Around 90% of the extra heat absorbed by the Earth from climate warming has been taken up by the oceans. Today this is equivalent to 7 Hiroshima bombs exploding in them every second. However, today’s sharp rise in sea surface temperatures is of particular concern to climate scientists and oceanographers. As these warmer seas naturally flow into the polar regions they melt the ice there, sometimes from beneath the ice sheets. In addition, more evaporation puts more water vapour in the air, and water vapour itself acts as a greenhouse gas. Higher humidity in the dark polar winters also produces thick clouds that trap even more heat. This slows the rate of polar ice refreezing, accelerating sea level rise.
The Opportunity
Around 23% of the sun’s energy is reflected away from the Earth by clouds. Typically, only around 40% of the tropical and subtropical oceans are covered by cloud at any time. Increasing cloud cover in these regions by 3-4% could provide sufficient cooling to halt today’s warming trend.
Where do marine clouds come from? Phytoplankton, seaweed, and corals produce the ‘smell of the sea’ (dimethyl sulphide, or DMS). This substance reacts and combines with airborne sea salt and mineral dust to produce microscopic particles known as cloud condensation nuclei (CCN). These CCN particles float naturally in the air, and water vapour naturally condenses onto them up high where the air is cold, forming clouds in the sky. The more DMS there is in the air over the oceans, the brighter the clouds, the longer they last before ‘burning off’ in the sun, and the greater their total cooling effect.
Clouds also naturally increase the tropospheric ‘oxidative effect’, which means they enhance the methane sink. Reduced levels of methane and other powerful warming pollutants would additionally slow the rate of climate warming.

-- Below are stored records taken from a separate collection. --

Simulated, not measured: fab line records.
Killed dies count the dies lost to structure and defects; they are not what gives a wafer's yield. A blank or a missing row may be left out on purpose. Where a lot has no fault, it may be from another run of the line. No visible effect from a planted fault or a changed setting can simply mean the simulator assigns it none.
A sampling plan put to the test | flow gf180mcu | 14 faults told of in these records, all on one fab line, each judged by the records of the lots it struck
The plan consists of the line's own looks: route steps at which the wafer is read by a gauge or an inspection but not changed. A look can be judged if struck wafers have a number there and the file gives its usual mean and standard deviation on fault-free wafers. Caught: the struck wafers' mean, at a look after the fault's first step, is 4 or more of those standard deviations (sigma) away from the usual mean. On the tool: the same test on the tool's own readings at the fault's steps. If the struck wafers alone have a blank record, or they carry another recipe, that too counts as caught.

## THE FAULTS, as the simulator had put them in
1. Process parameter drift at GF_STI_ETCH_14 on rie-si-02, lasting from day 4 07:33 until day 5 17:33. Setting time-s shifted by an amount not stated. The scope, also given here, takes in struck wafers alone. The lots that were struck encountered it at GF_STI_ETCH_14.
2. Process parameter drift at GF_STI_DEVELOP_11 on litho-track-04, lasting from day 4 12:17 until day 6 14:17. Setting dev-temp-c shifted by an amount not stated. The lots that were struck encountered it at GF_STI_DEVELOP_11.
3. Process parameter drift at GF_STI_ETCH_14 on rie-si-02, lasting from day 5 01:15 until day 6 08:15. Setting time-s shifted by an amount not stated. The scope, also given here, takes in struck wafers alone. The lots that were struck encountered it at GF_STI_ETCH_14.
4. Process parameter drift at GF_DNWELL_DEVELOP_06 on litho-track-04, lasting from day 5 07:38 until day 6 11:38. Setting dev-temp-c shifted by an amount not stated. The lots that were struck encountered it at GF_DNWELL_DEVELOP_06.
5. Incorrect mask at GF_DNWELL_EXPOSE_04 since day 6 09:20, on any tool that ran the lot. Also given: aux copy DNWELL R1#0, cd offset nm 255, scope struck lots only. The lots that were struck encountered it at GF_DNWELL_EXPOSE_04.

But photosynthetic growth in much of the ocean is increasingly limited by lack of nutrients. The removal of ocean life by over-fishing and historical whaling has reduced natural nutrient levels at the surface of large ocean areas by loss of their excretion. These nutrients still exist in deeper waters, but warmer seas are slowing the rate of mixing that brings nutrients to the surface.
Addition of appropriate levels of the missing nutrients to the ocean surface could enable substantial recovery of ocean biomass. Photosynthetic growth also naturally de-acidifies the ocean surface (raises pH) which helps to prevent the escape of CO2 from the ocean.